“I always felt that my skills, such as they are, are as much literary as visual―maybe even more literary than visual, because I always enjoyed language a lot. As for my drawing skills, if I work hard I can do very well.”
©R.O. Blechman
Don Quixote was created for the cover of the Autumn 1998 issue of Story magazine. On this cover an oversized fountain pen draws a man riding a horse who also carries an ink pen held as though it were a lance. Blechman’s drawn figures gallop toward a sheet of lined yellow legal paper. Here the pen is both prime mover and weapon, but also anachronistic―the pen shown is not a modern ball point pen or marker pen, it is a fountain pen. By their design, ink pen nibs are dangerous things. Made of metal, nibs have sharp points through which ink is delivered, so the fountain pen that draws the man on horse also appears to prod its creation into action.

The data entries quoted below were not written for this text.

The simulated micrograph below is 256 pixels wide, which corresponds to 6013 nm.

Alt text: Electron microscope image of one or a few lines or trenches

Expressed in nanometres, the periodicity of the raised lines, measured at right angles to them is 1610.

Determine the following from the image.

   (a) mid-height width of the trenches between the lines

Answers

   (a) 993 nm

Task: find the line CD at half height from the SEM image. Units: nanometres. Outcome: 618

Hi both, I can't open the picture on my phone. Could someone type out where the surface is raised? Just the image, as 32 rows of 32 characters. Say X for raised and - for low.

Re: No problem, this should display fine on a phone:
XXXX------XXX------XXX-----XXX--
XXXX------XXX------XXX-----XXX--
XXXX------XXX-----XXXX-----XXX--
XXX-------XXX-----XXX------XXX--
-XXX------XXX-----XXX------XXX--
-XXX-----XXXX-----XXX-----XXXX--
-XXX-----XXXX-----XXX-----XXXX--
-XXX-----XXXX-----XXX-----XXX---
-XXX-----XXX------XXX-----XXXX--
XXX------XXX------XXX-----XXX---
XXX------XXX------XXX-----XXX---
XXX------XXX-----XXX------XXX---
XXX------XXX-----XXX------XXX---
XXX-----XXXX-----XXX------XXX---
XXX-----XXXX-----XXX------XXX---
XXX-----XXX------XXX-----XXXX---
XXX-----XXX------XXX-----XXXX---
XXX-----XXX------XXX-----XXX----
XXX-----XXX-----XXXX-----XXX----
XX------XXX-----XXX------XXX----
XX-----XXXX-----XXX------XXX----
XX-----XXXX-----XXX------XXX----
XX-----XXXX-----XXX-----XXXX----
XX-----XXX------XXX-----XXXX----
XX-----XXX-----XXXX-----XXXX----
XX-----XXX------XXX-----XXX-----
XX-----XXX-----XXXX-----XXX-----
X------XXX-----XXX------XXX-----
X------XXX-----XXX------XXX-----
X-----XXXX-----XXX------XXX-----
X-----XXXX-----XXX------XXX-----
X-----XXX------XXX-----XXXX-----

This cover illustration is also an image of Don Quixote tilting at windmills. Sheets of yellow legal paper float above the drawn surface serving as the paddles of the wind mill. Notice how the paper and fountain pen appear to cast shadows while the drawn horseman does not. Each permutation of the pen and sword provides amusement, but also fosters continued contemplation of an essential juxtaposition. Indeed, each time Blechman tackles the relationship, the pen inevitably becomes mightier.